Unlocking Success: Understanding Your Website’s Purpose, Goals, and Key Performance Indicators

Let’s talk Purpose of a Website?

Before you start building your website, it’s a good idea to get clear on the reason you are building your website and what you want your website to achieve for your business.

What A Website Purpose Is Not

For years, the purpose of a website has been to tell people about your business. Many organizations feel they need a website “just because I heard you should,” or “because our marketing department says we need to have an online presence.”  Unfortunately, just owning some real estate on the web won’t move the needle very far. Your website has to be working for you. 

What A Website Purpose Is

If you want to compete on a global platform, your business can’t merely be informational. It needs to actively help you grow and achieve your business objectives. Whether that’s as a tool for lead generation, brand awareness, client retention, or all of the above.   Your website should leverage your business. 

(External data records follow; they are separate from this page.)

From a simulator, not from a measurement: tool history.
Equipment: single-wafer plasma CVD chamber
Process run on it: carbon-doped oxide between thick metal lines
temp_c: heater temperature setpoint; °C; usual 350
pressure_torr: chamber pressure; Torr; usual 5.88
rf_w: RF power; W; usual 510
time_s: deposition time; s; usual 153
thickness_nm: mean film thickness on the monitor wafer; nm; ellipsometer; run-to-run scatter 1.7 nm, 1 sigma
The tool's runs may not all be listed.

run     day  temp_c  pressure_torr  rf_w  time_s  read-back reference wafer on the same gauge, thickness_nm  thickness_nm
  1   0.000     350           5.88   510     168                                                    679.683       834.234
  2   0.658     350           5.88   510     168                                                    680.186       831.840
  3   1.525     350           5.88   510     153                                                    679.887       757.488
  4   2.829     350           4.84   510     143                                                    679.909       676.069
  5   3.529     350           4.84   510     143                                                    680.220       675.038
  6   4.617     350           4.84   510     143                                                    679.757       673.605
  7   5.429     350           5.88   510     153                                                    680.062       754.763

A website should exist primarily as a means for growth around your UVP. It should leverage the business by serving as a tool to meet your big picture business goals.

Create S.M.A.R.T. Website Goals (Objectives)

Setting goals can be encouraging, but can also be overwhelming. It can be hard to conceptualize every step you need to take to achieve a goal, which makes it easy to set goals that are too broad or too much of a stretch.

SMART is a framework that stands for: Specific, Measurable, Attainable, Relevant, and Timely.

SMART goals, by contrast, allow you to set goals that are clear, actionable, and effective. When you’re working with a team, SMART goals help you align, encourage you to define your objectives, and empower you to set deadlines. You can loop in new employees without having to conduct extensive, time-consuming training.

Example Of An Effective SMART Goal

Our marketing team will increase brand awareness by 5% this quarter by revamping our content strategy over the next month and creating new content that improves our lagging brand awareness by the end of the quarter.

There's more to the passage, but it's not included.